(Georgia Institute of Technology, 2022-07-29)
Chen, Chujie
Astrophysical neutrinos can escape from radiation-opaque regions and act as messengers, allowing us to explore some of the most extreme environments in the universe. The IceCube Neutrino Observatory is designed to observe the universe via neutrinos from deep within the Antarctic ice. More than 300 people from 56 institutions in 14 countries have formed the IceCube collaboration to work on different aspects of research using the detector. Much of the work in this thesis can be attributed to collaborators in IceCube. My original work focuses on data analysis after event selection.
DeepCore, a densely instrumented sub-detector of IceCube, extends IceCube’s energy reach down to about 10 GeV, enabling the search for astrophysical transient neutrino sources. I aim to utilize a newly developed event selection and dataset for both a triggered and an untriggered all-sky search for potential astrophysical neutrino origins.
For the first analysis presented in this thesis, gamma-ray bursts (GRBs) are proposed as neutrino emitters. Despite predictions for multi-GeV neutrino emission from collisions of drifting neutrons in sub-photospheric GRB emissions or particle acceleration in internal shocks, the energy range studied in this study had received little attention. I present the results of a search for tens of GeV neutrinos in coincidence with GRBs using IceCube-DeepCore. This analysis was conducted on eight years of IceCube-DeepCore data and in coincidence with 2,268 GRBs. I first look for correlations between neutrino events and GRBs using six overlapping time windows centered on the prompt phase of each GRB. These time windows range from $\pm 5$ s to $\pm 250$ s. Individual $p$-values are combined using a binomial test to look for a potential subgroup of GRBs that could be neutrino sources by identifying an excess of GRBs with $p$-values less than a certain threshold. There is no evidence of neutrino emission in either search. Fermi GBM bn140807500 is the most significant individual burst, with a $p$-value of 0.01 corrected for testing 2268 GRBs. The binomial test does not identify any additional GRBs and yields a $p$-value of 0.65 when all thresholds are considered. This work marks the first attempt using IceCube low-energy neutrinos to search for GRBs. The ongoing IceCube Upgrade is expected to improve angular resolution and energy reconstruction of events, improving the sensitivity of future studies.
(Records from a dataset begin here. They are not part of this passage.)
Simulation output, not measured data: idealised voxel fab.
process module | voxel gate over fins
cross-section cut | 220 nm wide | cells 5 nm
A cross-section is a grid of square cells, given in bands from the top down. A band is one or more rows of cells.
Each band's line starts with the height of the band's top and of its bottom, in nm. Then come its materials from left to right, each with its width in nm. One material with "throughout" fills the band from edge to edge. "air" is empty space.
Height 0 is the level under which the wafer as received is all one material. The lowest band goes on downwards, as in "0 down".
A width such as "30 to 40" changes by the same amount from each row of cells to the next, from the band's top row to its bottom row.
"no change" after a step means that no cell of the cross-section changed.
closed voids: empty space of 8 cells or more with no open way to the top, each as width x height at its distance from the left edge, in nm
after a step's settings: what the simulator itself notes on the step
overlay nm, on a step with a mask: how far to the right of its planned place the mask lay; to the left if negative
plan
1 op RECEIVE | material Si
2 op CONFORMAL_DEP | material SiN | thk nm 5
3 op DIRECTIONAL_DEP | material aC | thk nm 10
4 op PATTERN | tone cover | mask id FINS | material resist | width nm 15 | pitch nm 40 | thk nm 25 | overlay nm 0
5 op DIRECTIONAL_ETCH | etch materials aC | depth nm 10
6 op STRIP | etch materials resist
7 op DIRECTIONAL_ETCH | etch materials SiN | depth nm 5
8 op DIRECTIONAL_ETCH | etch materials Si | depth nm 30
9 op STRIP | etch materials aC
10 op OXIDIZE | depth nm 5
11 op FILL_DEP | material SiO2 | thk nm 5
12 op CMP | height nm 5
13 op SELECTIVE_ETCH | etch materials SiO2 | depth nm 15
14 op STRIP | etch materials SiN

Astrophysical neutrino sources that cannot be observed using multi-wavelength photons, such as choked GRBs, are candidate targets for the second untriggered analysis shown in this thesis. I expand the previous DeepCore transient half-sky search to an all-sky time-dependent search using the same newly developed dataset used in the above analysis, focusing only on short-lived sources with a flare duration of $10^2$ - $10^5$ seconds. This thesis shows all-sky sensitivities to potential neutrino transients with energies ranging from 10 GeV to 300 GeV. I demonstrate that DeepCore can be used to conduct reliable all-sky searches for short-lived astrophysical sources. IceCube-DeepCore is expected to be used for all-sky searches on larger timescale sources with future extensions to the standard likelihood method explored in this thesis.